View the entire Photo Friday collection on Flickr.


Wednesday, May 04, 2011

Good morning, world!


If Nico were a cartoon character, I think he'd constantly have little exclamation points of joy hovering above his head.



Sunday, May 01, 2011

Life Hacks


I suppose I should write something political and brilliant tonight, but I don't process politics well anymore. I have generally avoided the news since I got pregnant with Nico. The world just gets too scary too often, there are too many horrible stories involving bad things happening to children, so I disconnected. I haven't regretted it yet, to be honest. I usually hear about anything worth knowing via email, Twitter, or facebook and can choose to read more or not. Usually I choose not.

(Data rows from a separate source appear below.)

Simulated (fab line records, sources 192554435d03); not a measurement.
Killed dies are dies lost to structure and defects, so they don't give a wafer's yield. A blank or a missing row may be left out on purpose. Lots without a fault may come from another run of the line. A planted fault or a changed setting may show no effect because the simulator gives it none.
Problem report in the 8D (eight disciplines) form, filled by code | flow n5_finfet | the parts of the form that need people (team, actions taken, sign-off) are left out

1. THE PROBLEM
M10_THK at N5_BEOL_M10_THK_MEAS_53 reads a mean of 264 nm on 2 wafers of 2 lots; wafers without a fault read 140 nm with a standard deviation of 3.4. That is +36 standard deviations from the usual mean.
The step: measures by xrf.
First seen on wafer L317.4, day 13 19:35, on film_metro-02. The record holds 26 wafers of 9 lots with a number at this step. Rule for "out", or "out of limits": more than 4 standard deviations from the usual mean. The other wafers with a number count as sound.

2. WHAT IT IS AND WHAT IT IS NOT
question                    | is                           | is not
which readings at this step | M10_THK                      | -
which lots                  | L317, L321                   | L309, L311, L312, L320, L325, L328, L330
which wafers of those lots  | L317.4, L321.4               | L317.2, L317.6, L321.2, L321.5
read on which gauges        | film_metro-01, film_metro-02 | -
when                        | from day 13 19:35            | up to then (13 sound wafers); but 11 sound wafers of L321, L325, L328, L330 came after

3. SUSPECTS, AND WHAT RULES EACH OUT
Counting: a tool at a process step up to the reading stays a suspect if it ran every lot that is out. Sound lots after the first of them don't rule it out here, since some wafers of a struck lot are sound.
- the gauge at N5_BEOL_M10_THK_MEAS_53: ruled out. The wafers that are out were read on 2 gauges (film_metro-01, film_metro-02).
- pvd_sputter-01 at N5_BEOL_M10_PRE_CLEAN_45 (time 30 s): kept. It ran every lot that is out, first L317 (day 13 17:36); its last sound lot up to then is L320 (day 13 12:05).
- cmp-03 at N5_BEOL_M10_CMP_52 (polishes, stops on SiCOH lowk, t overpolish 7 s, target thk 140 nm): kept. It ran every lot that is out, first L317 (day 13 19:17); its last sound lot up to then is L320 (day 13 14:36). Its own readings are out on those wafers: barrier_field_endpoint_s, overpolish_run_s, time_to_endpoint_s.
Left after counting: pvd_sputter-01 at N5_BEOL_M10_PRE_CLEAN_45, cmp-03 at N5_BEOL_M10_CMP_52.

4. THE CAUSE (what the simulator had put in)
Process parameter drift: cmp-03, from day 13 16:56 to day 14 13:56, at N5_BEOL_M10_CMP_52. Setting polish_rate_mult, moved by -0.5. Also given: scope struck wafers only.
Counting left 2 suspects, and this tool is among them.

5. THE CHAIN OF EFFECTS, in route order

Anyway, nothing serious tonight. Nothing funny, either. So how about something practical? A few months ago on my message board, we got on the surprisingly-interesting topic of using baskets to organize the sundry crap that tends to always be floating around the house. My friend Rachel said that since buying a bunch of baskets for her household's sundry crap, she felt like her life had improved at least 10 percent. Our friend Dawn said she felt like a 10 percent improvement was pretty significant, and I realized she was right. Then I started thinking about the little things we've done around our house over the last year or so to organize and how those little percentages here and there really do add up and increase my general contentment. And then I thought well, hey...if someone had told me about these years ago, I would've done this stuff before. Maybe somebody else might be interested? Now, months later, I am finally getting around to writing the post. I am certain I'm not the only person to think of these, but perhaps they'll be new to somebody.

1. Baskets
Yep, baskets. Love them. Any size, any material, I love them. It's a good thing that we don't have a Container Store here. Things that we keep in baskets:   remotes, cords, and chargers for electronics; boxes and bags of tea and hot chocolate; bags of chocolate chips and other baking supplies that tend to slide around on the pantry shelf; various Nico toys and board books; washcloths in our linen closet; the zillion bottles of lotion I have somehow amassed.

2. Key hooks
I can't believe we lived in this house for more than three years before it finally occurred to me to buy and install a little rack upon which to hang our keys. It really should've occurred to me earlier, especially since we've had a small bathroom peg rack in the breakfast nook / mudroom for ages that we use to hang up Indy's leash, car harness, and extra collar.

3. Plastic storage tubs
I could max out a credit card buying these. I love them...looooooove them! I've been sorting all of Nico's outgrown clothes by size, and I use them at work to keep all of my program supplies organized. Boxes would work, too, but there's something much more satisfying about a nice, neat stack of identical Sterilite tubs.

4. Bowl caps
We live in an old house and our kitchen cabinets are long overdue for replacement. We won't be paying to redo the kitchen anytime soon, however, so something had to be done about the fine dust that constantly sifts down into the mixing bowls when the silverware drawer opens and closes. My parents have the same problem in their house, so I feel pretty certain that at least one or two other people do as well. One day I had an epiphany. I went to the store and bought a plastic shower cap with elastic edging. Once the bowls are nested, fit a shower cap over the top...no more dust!

5. Vinyl zip-up bags
You know those zip-up vinyl bags that you get when you buy bedding? Save them! My mom has used hers for years to store knitting yarn. I don't knit, but I always saved my bedding bags anyway. And lo, they have shown their worth. Nico's crib has a built-in drawer underneath which is the perfect size for storing his extra sheets and mattress pads (and when he was younger, his swaddlers and sleep sacks). The problem is, no matter how often I clean his room, dust and dog hair end up kicking up into the drawer. Hence, the vinyl zip-up bags. I also have used some to store the oodles of tiny baby toys we ended up with, all the rattles and crinkle toys and chewable items that Nico has outgrown. I suppose you could use them for just about anything.

6. The crib sheet trick
Another message board friend gets all the credit for this one. When making the baby's bed, cover the mattress with a waterproof fitted pad and a fitted crib sheet, per usual. Then lay the largest flat waterproof baby pad you can find (we have the store-brand version of these) on top and cover that with a second fitted crib sheet. When the baby spits up or pees out of a diaper in the middle of the night, you can rip off the top sheet and pad and put him or her back to bed on the backup sheet. It's a pretty tight squeeze to get the second fitted sheet on, but this trick is worth it. I haven't tried it on a twin bed, but I suppose it might be possible.



There are probably more, but I can't think of them. Do you have any tricks for keeping your stuff from driving you crazy (or just generally simplifying your life)?